Newtlang incubator (NP: glot-taolic theory)
Anthologica Universe Atlas / Academia / Department of Creativity / Newtlang incubator (NP: glot-taolic theory)

previous 1 2 next end
? twabs fair maiden
posts: 211
, Conversational Speaker, [ˈaɪwə]
message
Read "incubator" as "scratchpad", really... I just use the title because, really, my conlangs just sort of incubate until I decide to continue developing them.

So here's a bit of a phonology sketch for an updated Elmin:

Consonants:
m n  ŋ
  tʰ kʰ
  t  k
b d  g

r l

There is probably a form of either contrastive palatalization, or iotated vowels — I'm leaning toward the latter — but it's not going to be especially common. /tʰ kʰ/ are written th ch (and /k/ is written c), and /ŋ/ is written ng, or nh intervocalically.

Vowels (and romanization):
i ɨ u  i y u
e   o  e   o
ɛ   ʌ  ea eo
  a      a

There is also a marginal vowel oe [y], because FOUR HIGH VOWELS WHAT HEY! also diphthongs in -i and -u.1

The interesting part is the syllable structure, which is probably best analyzed as (C)V(V)C, where the coda consonant is one of /m n ŋ l r/, which before another consonant assimilates essentially just like the n in Latin cōn, except before nasals where they still contrast. Words can end with vowels, however, and also may begin (and probably also end) with nasal + consonant, so basically the only important restriction I have is that vowels can't come directly before stops. Oh, and there's also a unique pair of diphthongs /ɰm ɰn/ gm gn which can appear intervocalically or word-finally (but not before another consonant, and not word-initially either.)

_________________________
1. Edit: I had no idea how blatantly Korean this was... <eo> as /ʌ/ was the only Korean nod intended, I swear.
? Morrígan Witch Queen of New York
posts: 303
, Marquise message
This is weird. Plausibly weird. I like it.
? twabs fair maiden
posts: 211
, Conversational Speaker, /ˈajwʌ/
message
Well, it's an entlang, so plausibility'll be defenestrated in any case. :-)

Allophony
Allophony is fairly prevalent across morpheme and word boundaries, given the divergent syllable structures there. As vowels cannot precede stops, a nasal is inserted before initial stops: bearanna "to be", but túinde mbearanna "I am". Words ending in a liquid assimilate to the following consonant, as canheon "canyon"+Oh, shut up, I'm too lazy to think of real words. but canheom bearanna "there is a canyon". Final -gm or -gn assimilate as any other nasal... except before a nasal where they instead smooth to /ŋ/.
Of course, there's also assimilations that just don't make much sense anyway.

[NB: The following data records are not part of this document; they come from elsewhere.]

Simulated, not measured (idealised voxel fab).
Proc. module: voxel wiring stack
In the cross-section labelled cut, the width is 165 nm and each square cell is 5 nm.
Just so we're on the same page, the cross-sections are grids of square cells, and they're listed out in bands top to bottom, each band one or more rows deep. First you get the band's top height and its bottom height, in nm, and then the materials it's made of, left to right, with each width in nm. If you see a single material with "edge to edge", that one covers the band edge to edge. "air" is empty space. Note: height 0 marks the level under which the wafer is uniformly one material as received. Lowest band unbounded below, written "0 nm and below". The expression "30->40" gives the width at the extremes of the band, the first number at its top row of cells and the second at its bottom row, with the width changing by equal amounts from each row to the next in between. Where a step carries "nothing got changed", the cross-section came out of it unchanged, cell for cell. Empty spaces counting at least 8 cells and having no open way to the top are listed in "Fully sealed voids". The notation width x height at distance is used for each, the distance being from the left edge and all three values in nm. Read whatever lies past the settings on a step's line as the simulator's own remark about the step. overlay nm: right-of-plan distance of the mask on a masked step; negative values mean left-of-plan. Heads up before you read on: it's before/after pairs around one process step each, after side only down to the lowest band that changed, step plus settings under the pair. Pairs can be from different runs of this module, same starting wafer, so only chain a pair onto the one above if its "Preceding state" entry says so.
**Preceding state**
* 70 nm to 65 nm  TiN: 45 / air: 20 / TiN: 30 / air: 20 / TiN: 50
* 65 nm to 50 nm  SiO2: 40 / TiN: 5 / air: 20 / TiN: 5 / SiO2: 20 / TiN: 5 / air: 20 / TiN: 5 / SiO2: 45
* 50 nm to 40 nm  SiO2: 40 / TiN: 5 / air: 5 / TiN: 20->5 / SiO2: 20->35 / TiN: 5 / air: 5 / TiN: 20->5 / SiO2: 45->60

Morphology is mostly unremarkable (basically, most things are prepositive), and wasn't very rigid anyway, so we'll just skip over it.

Stress, which I neglected to mention previously, is antepenultimate. Two-syllable words act like Greek enclitics, putting a secondary stress on the previous word's ultimate syllable. What few monosyllables there are just get ignored completely.

EDIT 1: removed lame grammatical notes, changed stress system
? twabs fair maiden
posts: 211
, Conversational Speaker, /ˈajwʌ/
message
Synopsis: Let's start off with a few more notes on grammar and then move on to the druidic descendant.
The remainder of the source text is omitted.